Pore-scale simulations of drainage in granular materials: finite size effects and the representative elementary volume

TL;DR

This paper introduces a pore-scale model for two-phase flow in granular materials, highlighting size effects and the importance of large sample volumes for accurate saturation measurements, validated through experiments and simulations.

Contribution

The paper develops a pore network model based on Regular Triangulation for drainage in polydisperse spheres, emphasizing size effects and establishing minimal sample size requirements.

Findings

More than 20,000 spheres needed for accurate saturation measurement.

Small samples exhibit biased water content evolution.
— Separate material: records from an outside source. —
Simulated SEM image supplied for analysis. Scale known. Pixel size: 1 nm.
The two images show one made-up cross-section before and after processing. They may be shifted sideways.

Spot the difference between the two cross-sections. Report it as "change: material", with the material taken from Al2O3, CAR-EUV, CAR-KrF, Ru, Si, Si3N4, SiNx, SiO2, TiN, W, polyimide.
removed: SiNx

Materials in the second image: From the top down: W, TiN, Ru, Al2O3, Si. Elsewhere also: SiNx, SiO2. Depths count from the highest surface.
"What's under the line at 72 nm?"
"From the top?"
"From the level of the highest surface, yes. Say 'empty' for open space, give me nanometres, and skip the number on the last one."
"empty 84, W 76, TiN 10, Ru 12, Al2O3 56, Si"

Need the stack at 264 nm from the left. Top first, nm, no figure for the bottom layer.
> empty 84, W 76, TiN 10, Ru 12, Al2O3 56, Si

Large samples (>64,000 spheres) reduce bias and improve statistical reliability.

Abstract

A pore-scale model is introduced for two-phase flow in dense packings of polydisperse spheres. The model is developed as a component of a more general hydromechanical coupling framework based on the discrete element method, which will be elaborated in future papers. Here the emphasis is on the generation of a network of pores mapping the void space between spherical grains, and the definition of local criteria governing the primary drainage process. The pore space is decomposed by Regular Triangulation, from which a set of pores connected by throats are identified. A local entry capillary pressure is evaluated for each throat, based on the balance of capillary pressure and surface tension at equilibrium. The model reflects the possible entrapment of disconnected patches of the receding wetting phase. It is validated by a comparison with drainage experiments. A series of simulations are reported to illustrate size and boundary effects, key questions when studying small samples made of spherical particles be it in simulations or experiments. Repeated tests on samples of different sizes give evolution of water content which are not only scattered but also strongly biased for small sample sizes. More than 20,000 spheres are needed to reduce the bias on saturation below 0.02. Additional statistics are generated by subsampling a large sample of 64,000 spheres. They suggest that the minimal sampling volume for evaluating saturation is one hundred times greater that the sampling volume needed for measuring porosity with the same accuracy. This requirement in terms of sample size induces a need for efficient computer codes. The method described herein has a low algorithmic complexity in order to satisfy this requirement. It will be well suited to further developments toward coupled flow-deformation problems in which evolution of the microstructure require frequent updates of the pore network.